Our landlord and his wife preside at the meals, and, whoever may or might be present, comport themselves as a host and hostess entertaining a friendly party. In common with every one else, they take a lively interest in our intentions and prospects, and we are bewildered with conflicting advice and suggestions, some real and some jocular. They make us feel at home in the house very speedily, and cause us to forget that we are paying lodgers.

Not but what the bill will come up with due regularity, and will have to be met as promptly. And the mention of it reminds me to state that the tariff is eight shillings per day, inclusive of everything but liquors. This would be moderate enough in all conscience, according to English notions, but it is thought to be a luxurious price here. The minor hotels and boarding-houses in Auckland charge from a pound to thirty-five shillings per week. At present there is nothing higher than the price we pay at our hotel.

Having hinted at the social relations that obtain here, there will seem to be nothing outrageous in the following slight incident that illustrates them. One morning, soon after our arrival, I get down to breakfast rather late, after most of the guests have dispersed. Something seems to have creased our landlady's temper, for she greets me with—

"Look here, young man! I can't have people walking in to breakfast at all hours of the day. If you don't come down at the proper time, you'll have to go without in future—mind that!"

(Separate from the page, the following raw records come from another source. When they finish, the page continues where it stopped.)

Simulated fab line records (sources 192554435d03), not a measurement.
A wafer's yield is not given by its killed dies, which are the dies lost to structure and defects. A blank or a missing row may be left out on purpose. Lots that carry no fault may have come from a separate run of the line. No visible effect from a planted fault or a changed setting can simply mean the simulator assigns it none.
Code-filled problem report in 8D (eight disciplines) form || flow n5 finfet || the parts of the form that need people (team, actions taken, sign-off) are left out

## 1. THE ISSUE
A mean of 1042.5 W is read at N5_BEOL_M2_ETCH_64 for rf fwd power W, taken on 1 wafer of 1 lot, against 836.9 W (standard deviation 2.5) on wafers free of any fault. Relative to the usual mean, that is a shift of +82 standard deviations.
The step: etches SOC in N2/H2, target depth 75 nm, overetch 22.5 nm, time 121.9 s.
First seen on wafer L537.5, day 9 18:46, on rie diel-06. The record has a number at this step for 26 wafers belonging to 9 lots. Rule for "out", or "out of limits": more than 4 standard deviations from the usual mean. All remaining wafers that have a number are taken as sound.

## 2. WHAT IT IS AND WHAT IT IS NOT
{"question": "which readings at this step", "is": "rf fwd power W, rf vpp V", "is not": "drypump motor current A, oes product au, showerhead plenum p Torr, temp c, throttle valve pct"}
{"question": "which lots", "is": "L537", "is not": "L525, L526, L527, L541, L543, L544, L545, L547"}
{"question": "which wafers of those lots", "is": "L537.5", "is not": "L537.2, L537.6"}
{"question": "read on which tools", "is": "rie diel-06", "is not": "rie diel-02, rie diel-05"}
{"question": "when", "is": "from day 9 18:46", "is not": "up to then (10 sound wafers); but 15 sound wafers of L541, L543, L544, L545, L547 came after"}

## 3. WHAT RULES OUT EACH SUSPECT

But at this juncture arrives the waiter, who is kind enough to favour me with his friendship, bringing with him a dish he has been keeping hot, and, as he slaps it down in front of me, he observes in a tone of mild remonstrance—

"Leave the man alone. I'll look after him. Now just you walk into that, my boy, and see if it won't suit your complaint!"

This is quite colonial style. But fancy an old-country landlady venturing to remonstrate with her boarder in such terms; and imagine the pitiable horror of a precise and formal Englishman, who might find himself so addressed by a waiter, and in the presence of the latter's mistress, too!